Our aim has always been, and will continue to be, that mail addressed in Irish receives the same quality of service as mail addressed in English. Our standard operating procedures for staff contain methods for dealing with letters containing Irish addresses. All of this is in a context where many of our staff are primarily English speaking and increasingly some do not have Irish or English as their first language. As an aside, having spent a holiday around Ireland on the south and west coast last week, my wife and I found ourselves sending a daily postcard to our daughter who was in Coláiste UISCE in Belmullet. We dutifully posted one each day from various locations such as Dublin, Castlebar, Clonakilty and Kinsale, and the mail, which was addressed fully in Irish, was delivered the following day in each case, as indeed it should be.

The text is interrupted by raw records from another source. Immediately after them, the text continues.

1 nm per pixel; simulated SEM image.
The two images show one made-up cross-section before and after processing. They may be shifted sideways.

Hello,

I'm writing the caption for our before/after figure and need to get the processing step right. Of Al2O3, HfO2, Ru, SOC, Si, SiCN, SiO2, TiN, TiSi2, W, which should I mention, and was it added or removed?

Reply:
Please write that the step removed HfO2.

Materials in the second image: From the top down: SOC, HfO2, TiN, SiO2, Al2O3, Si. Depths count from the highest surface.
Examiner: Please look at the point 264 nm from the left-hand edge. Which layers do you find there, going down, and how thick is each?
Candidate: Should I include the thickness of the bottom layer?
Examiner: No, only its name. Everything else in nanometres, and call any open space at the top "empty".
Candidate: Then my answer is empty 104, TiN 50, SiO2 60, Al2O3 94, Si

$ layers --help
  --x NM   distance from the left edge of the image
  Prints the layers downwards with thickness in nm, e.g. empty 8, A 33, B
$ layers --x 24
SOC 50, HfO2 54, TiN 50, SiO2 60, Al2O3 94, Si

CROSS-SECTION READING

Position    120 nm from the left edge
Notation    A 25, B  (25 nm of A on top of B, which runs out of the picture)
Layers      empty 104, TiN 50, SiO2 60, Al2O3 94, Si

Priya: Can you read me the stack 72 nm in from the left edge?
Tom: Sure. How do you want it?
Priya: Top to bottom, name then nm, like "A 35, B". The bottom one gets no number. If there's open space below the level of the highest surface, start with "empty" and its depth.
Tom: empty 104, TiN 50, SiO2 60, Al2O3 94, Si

The address and location data mentioned by Mr. Irwin, including Irish location names, are captured in a variety of ways such as during route updates with delivery staff, on the ground from street or development nameplates, from planning sites and brochures for new developments, or as a result of an address-related query. Where there is an Irish name within a designated Gaeltacht area, we record the locality in Irish along with its English alternative. This can include a spelling variation, an abbreviation, an alternative name or other versions of an Irish language name or Irish language abbreviation. Our website, www.anpost.ie, offers a facility for checking local addresses in both Irish and English.
As has been said, we at An Post have an robust system in place for delivering mail in Irish or English and within the Gaeltacht areas. We work with both Irish and English versions of addresses and the many variants of both that exist throughout the country. As with GeoDirectory, we use the official Irish names received from logainm.ieand we continue to work towards the most efficient way of delivering the mail to our Gaeltacht customers. We also continue to develop and improve the data and local knowledge on which we rely so heavily, conscious of the needs of Gaeltacht communities, working within and as part of those communities, and supporting the national language.